Like you, Lucy Sweet knows that women don’t smell of rose petals and daydreams, and she’s not scared to explore the festering bucket of glorious, parping, stinking humanity that is reality. In this column, she ponders the ins and outs of BUM GAS.
Illustration by Lucy Sweet
If you’re the Queen of Farts, that’s OK. You have a bottom, and air comes out of it, just like a big hairy man bottom. Yet farting is still a huge taboo for women. It is considered unladylike, unfeminine and unattractive – and heaven forbid we should ever be any of those, eh girls?
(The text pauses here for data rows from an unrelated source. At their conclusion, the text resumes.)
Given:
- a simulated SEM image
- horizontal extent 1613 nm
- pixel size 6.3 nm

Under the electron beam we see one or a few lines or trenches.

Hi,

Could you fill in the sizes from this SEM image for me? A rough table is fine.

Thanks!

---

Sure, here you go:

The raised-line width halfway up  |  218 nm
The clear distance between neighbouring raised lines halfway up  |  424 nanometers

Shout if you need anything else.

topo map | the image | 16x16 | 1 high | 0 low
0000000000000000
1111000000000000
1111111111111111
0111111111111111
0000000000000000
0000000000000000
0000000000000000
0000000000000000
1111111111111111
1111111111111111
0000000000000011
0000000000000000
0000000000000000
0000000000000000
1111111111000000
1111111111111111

It’s time we stopped hiding our trumps under a bushel. Instead, we should pipe up about our parps and accept them as part of the (stinky) tapestry of life. So let us discuss the top five types of emissions and share some tips on how to face our farts without fear.
1. THE FLAPPER
When it comes to the fragrant netherworld of feminine farting it’s still 1892 and we’re all delicately pouring tea, doing our embroidery and holding them in. But sometimes, there’s a revolution in our pants: a Jazz Age fart that threatens to blow the lid off society and shock the establishment. This, my friends, is the Flapper. It flouts convention and leaves people trembling in its wake. Usually happens in the middle of a meeting, and nobody dares mention it.
Tip: This is the 21st Century. So if you’re in the office, stand up, draw a picture of a bum on the whiteboard and shout, “Going forward we shall shatter the glass ceiling with our chuffs! I want you ALL to let one off by close of play.”
2. THE “I’VE BEEN HOLDING IN MY FARTS FOR THE ENTIRE DURATION OF THIS ROMANTIC MINIBREAK” FART
You know what it’s like. You want to impress your new boyfriend, but you don’t want to gas him. Sure, you managed to let the odd one out in that public toilet in Kidderminster. And during a romantic stroll through the forest, you squeezed one through the barricades and pretended a squirrel did it. But mostly, you’re a pressure cooker, and when he’s dropped you off back home you will do a fart so powerful it will alter the fabric of the universe.
Tip: Instead of putting yourself through the trauma, just say to your boyfriend: “There’s something you should know. I’m a human being and sometimes I expel air as part of my body’s digestive process. By the way, I TOTALLY fancy you.”
3. THE YOGA FART
Did you parp during beginner’s yoga class? Does your chi smell of eggs? It happens, especially when you’re bending yourself into highly unusual positions in a room full of perimenopausal ladies. The sweating silence that follows a yoga fart is enough to send the Dalai Lama into a tailspin. Usually you wait it out, and if it sounds like it was definitely one of yours, cover it up with a deafening “OHHHHHHHMMMMMM.”
Tip: Open your chakras and offer up your fart to the Buddha. As the old Zen saying goes: “The one who accepts that their farts stink like old dustbins is the one who finds enlightenment.”
4. THE WINDOW OPENER
Females have been conditioned to be embarrassed about their emissions, so we’ve developed stealth farting techniques that would outwit the SAS. The key to this particular style of silent but deadly trumping is not to let anyone know it emanated from your undercrackers. Many females practice this, accompanied by a vaguely disgusted look that says: “I could never do something like this. Look! I have shiny hair and lots of makeup on, so it was obviously that guy over there.”
Tip: Listen, we know you’re used to pretending it wasn’t you, but it’s time you came out of the closet. Just dance around the dentist’s waiting room, yelling, “PHWOOOOOORRRRR THAT’S A GUFFER! I’LL GIVE IT 9 OUT OF 10!” Instant respect.
5. THE STREETWALKER
“Oh what a *parp* beautiful mo-oooooorning *PARP* Oh what a beauty- *parp* ful daaaaaay *riiiiiiiiiiiiiip* I’ve got a wonderful *phhhhhhhhhhhhffffffffft* feeling…everything’s *parp* going my waaaaaaaay…”
Tip: There is no reason to ever apologise for this fart. This fart moves in constant motion, never pausing to make itself known to others. It is the perfect trump. Hurray!
So keep on keeping on, ladies, and never say sorry for your bottom. After all, it belongs to you. And remember: if God had meant us to never have any surprising bodily functions, he’d have given us smooth plastic Barbie bottoms with no holes in them.
Lucy Sweet is a writer and incorrigible lard arse. Her nursery school teacher said she would never be a proper lady, and she was right.